Code
library(dplyr)
library(sf)
library(readr)
library(reactable)
library(leaflet)As another post to document the process of the (preliminary) assessments of the reliability of the AI model for built environment (BE) features, here, we are comparing the training data for the AI model, model-based predictions and GIS data against Computer Assisted Neighborhood Visual Assessment System (CANVAS) data, which is considered a gold standard for BE data collection.
The code related to this post is stored in canvas_all_comparison.R, and linked here.
Note
In contrast to the AI testing and validation process, BE features data from different sources are aggregated to the street level for comparison.
1. CANVAS - GIS data
Data cleaning
CANVAS data
Raw data file is located at Data/Bogota/CANVAS/Bogota_AllRaters_20230519.csv. The format and variable names are different from training/prediction data, and the geometry of the data is street segments (lines).

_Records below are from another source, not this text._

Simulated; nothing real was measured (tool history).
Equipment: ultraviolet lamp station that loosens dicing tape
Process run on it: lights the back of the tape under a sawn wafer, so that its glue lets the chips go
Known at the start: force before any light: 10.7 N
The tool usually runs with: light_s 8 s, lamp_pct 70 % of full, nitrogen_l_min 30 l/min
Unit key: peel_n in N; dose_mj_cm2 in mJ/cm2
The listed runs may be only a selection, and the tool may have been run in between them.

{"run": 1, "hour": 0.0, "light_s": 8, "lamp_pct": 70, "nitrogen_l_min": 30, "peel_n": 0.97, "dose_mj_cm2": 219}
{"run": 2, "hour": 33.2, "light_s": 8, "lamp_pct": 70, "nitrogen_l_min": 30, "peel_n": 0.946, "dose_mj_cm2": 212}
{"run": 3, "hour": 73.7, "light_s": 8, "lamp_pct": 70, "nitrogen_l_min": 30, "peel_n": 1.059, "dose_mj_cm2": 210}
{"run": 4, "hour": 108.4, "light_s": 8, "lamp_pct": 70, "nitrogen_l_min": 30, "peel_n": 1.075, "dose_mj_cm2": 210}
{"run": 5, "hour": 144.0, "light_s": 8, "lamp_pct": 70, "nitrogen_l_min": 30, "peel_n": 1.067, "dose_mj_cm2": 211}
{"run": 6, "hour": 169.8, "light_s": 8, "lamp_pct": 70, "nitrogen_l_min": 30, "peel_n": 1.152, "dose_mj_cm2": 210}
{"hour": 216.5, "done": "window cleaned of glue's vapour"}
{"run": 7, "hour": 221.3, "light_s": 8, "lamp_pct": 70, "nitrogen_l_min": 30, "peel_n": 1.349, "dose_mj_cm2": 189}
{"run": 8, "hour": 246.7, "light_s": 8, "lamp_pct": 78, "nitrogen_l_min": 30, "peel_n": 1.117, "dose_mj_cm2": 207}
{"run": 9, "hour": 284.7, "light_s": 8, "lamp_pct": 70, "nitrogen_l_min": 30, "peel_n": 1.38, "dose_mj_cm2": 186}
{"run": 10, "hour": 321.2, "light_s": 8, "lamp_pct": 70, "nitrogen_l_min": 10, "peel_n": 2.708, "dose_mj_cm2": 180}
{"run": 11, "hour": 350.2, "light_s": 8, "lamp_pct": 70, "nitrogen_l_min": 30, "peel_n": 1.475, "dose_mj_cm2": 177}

There are 382 streets with valid inputs (1 street all NAs), and some of the streets are annotated by multiple raters. The reason we are using “AllRaters” file instead of the “MeanValues” file is because some of the variables contain numbers representing categories that need to be evaluated separately.
Based on the manual for CANVAS annotation, we are selecting the relevant variables to compare with the GIS data, including veg_tree, str_med, str_tcont, str_tcont, str_tcont, str_scont, str_cwalk, str_blane, str_mod, swalk_pres, trans_blane.
For details regarding the canvas variables and their range, please see canvas_variables.xlsx in annotation_compare_hx/ folder.
Join CANVAS with GIS
Since the CANVAS data is in street segments, we’ll join the line geometry to the street polygons where there are largest overlapping. Below shows the map of the street segments from CANVAS (blue) and the street that each segment is assigned to (purple).
After joining to street level, we follow the same procedure to rename and derive the columns:
Prefix “can_” for CANVAS data, prefix “gis_” for GIS data.
Suffix “_yn” for binary variables.
The total street count is 350.
Reliability Metrics
Reliability metrics comparing GIS data vs CANVAS data
There are fewer variable pairs, because not all the features are available in CANVAS data. Among these comparisons, traffic lights, sidewalks, bike lanes, medians, trees and transit lanes show better agreement between GIS and CANVAS data.
2. CANVAS - Training data
Data cleaning
Here, we use the training data aggregated to street level to join with CANVAS data by street IDs (CodigoCL). We only end up with 69 streets, but we’ll still check the agreement between these two data sources. We’ll use the prefix “tr_” for training data, prefix “can_” for CANVAS data, and suffix “_yn” for binary columns.
Reliability Metrics
Reliability metrics comparing Training data vs CANVAS data
Some of these metrics turned out a bit surprising, perhaps due to the small number of streets and street segments not completely positioning in the street polygons. But many features (7 out of 10) show fair to substantial agreement between training and CANVAS data, including traffic lights, crosswalks, bike lanes, transit lanes, speed bumps and trees.
3. CANVAS - Prediction data
Data cleaning
Similarly, we are joining the prediction and CANVAS data by the street IDs after they are aggregated/matched to street level. The resulting street count is 85, and we’re using prefix “an_” for prediction data, prefix “can_” for CANVAS data, and suffix “_yn” for derived binary columns.
Reliability Metrics
Reliability metrics comparing Prediction data vs CANVAS data
8 out of 10 features included here show fair to moderate agreement between prediction and CANVAS data, including traffic lights, school signs, sidewalks, bike lanes, transit lanes, medians, speed bumps and trees.
In summary, despite a smaller street number and fewer variable pairs for comparison, several features show reasonable agreement across GIS, training and prediction data when compared against CANVAS data, including traffic lights, sidewalks, bike lanes, medians, trees and transit lanes.
Interestingly, training and prediction data have better agreement with CANVAS data than GIS data, with almost all of them showing kappa estimate > 0.2. The variables with inconsistent agreement between training and prediction data (crosswalks, school signs, sidewalks) may have to do with the street/point location, whereas stop signs are the only features that don’t seem to align well between CANVAS and other sources.